Browser Data JSON Structure (browser_data_0.0.json):

Each browser data file contains:

  • Website URLs as keys
  • Per-website metrics:
    • ad_and_tracking: List of ad/tracking domains
    • first_party_domains: First-party domains
    • third_party_domains: Third-party domains
    • triggered_domain_server_locations: Server IP locations for domains (by category)
    • all_request_locations: Server IP locations for all HTTP requests (Chrome only, includes volume)
    • referer_graph: Referer-referee relationships across iterations
    • cookie_banner_triggered_count: Number of times cookie banner was detected
    • Various statistics and metadata

Usage in Analysis:

The DuckDB analysis suite (analysis_scripts/duckdb_analysis) consumes this results folder structure to generate comprehensive privacy analysis reports. Point main.py to the timestamped results folder:

python3 src/main.py /path/to/results/2025-10-03T183312 --script-mode no-script

Analysis

Note: Analysis will try to auto-execute after data is collected from all AWS instances

All the scripts required for analysis of HAR files data is in /analysis-scripts and can be triggered using analyse.py.
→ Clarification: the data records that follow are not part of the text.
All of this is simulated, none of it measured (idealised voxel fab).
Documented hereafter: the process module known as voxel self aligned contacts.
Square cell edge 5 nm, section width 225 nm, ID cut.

 python3 analyse.py <PATH-TO-RESULTS> <PARAMS>

The PATH-TO-RESULTS should be a dir which contains dirs with location names (e.g. results/2025-10-03T200100)

The following optional params are supported:

  • -c --check-failed: Use Ollama (or another model you set up) to check for failed page loads using the images
  • -p --preprocess: Preprocess the HARs to extract the relevant information out into the browser_data_<NUM>.json
  • -b --compare-browsers: Run comparison across browsers, for each location
  • -l --compare-locations: Run comparison across locations
  • -a --all: Run all of the above (default, if no optional options are specified)

Server IP analysis

Advanced DuckDB Analysis Suite

The DuckDB analysis suite (/analysis_scripts/duckdb_analysis) provides comprehensive privacy analysis tools using DuckDB and DuckPGQ for graph analysis.

Installation

First, navigate to the duckdb_analysis directory:

cd analysis_scripts/duckdb_analysis

Install dependencies:

pip install -r requirements.txt

Note: All commands in this section assume you are in the analysis_scripts/duckdb_analysis directory.

Quick Start - Integrated Analysis (main.py)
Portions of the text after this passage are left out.